What’s the mechanism of retrieving the ground truth, that initial knowledge object provided by empirical evidence? An answer to this is linked data. Instead of copying and passing on a piece of knowledge we send a reference to it. This is why I am against sending files via mail – you never know which version of the file you are getting. If instead we only share pointers to knowledge objects we can choose to always get the latest. The knowledge object can by itself evolve as well but keep track of the changes and detect if anyone has tempered with it.

To complicate it further, people, including myself, love detecting patterns in pieces of information, combining knowledge objects together and inferring new pieces of knowledge. We need to make sure we can back-track this chains of inferencing to original facts and ground truth, in line with what Hans Rosling said in Factfulness. A tiny tweak in a piece of information along the chain of reasoning may lead to an incorrect decision in the end of the reasoning chain.

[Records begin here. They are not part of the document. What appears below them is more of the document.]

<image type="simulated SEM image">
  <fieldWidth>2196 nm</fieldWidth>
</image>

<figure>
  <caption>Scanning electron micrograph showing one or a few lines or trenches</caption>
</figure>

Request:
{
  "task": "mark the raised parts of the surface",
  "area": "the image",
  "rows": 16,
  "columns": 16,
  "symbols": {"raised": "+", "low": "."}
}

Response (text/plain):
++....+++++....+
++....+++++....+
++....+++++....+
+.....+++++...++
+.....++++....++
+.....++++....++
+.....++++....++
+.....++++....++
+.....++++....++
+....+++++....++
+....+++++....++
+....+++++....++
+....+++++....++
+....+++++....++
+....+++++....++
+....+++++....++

The tiny tweaks may be intentional and unintentional. A minor variation of the ground truth or an error in the reasoning chain may lead to wrong decisions being taken at the end of the reasoning process. When this process concerns life and well-being of people, business-critical decision-making, or societal challenges, it needs to adhere to certain principles:

  • Data should never be copied. Send pointers to data, not the copy.
  • Traceability and explainability in decision-making needs to be in place.
  • In a search for optimal decision, don’t experiment on a live system without boundary conditions.
  • Back-tracking should be possible.
  • Mechanisms for resolving conflicts should be in place.
  • Mechanisms for detecting tweaks in data should be in place.
  • Mechanisms for reversing decisions should be in place.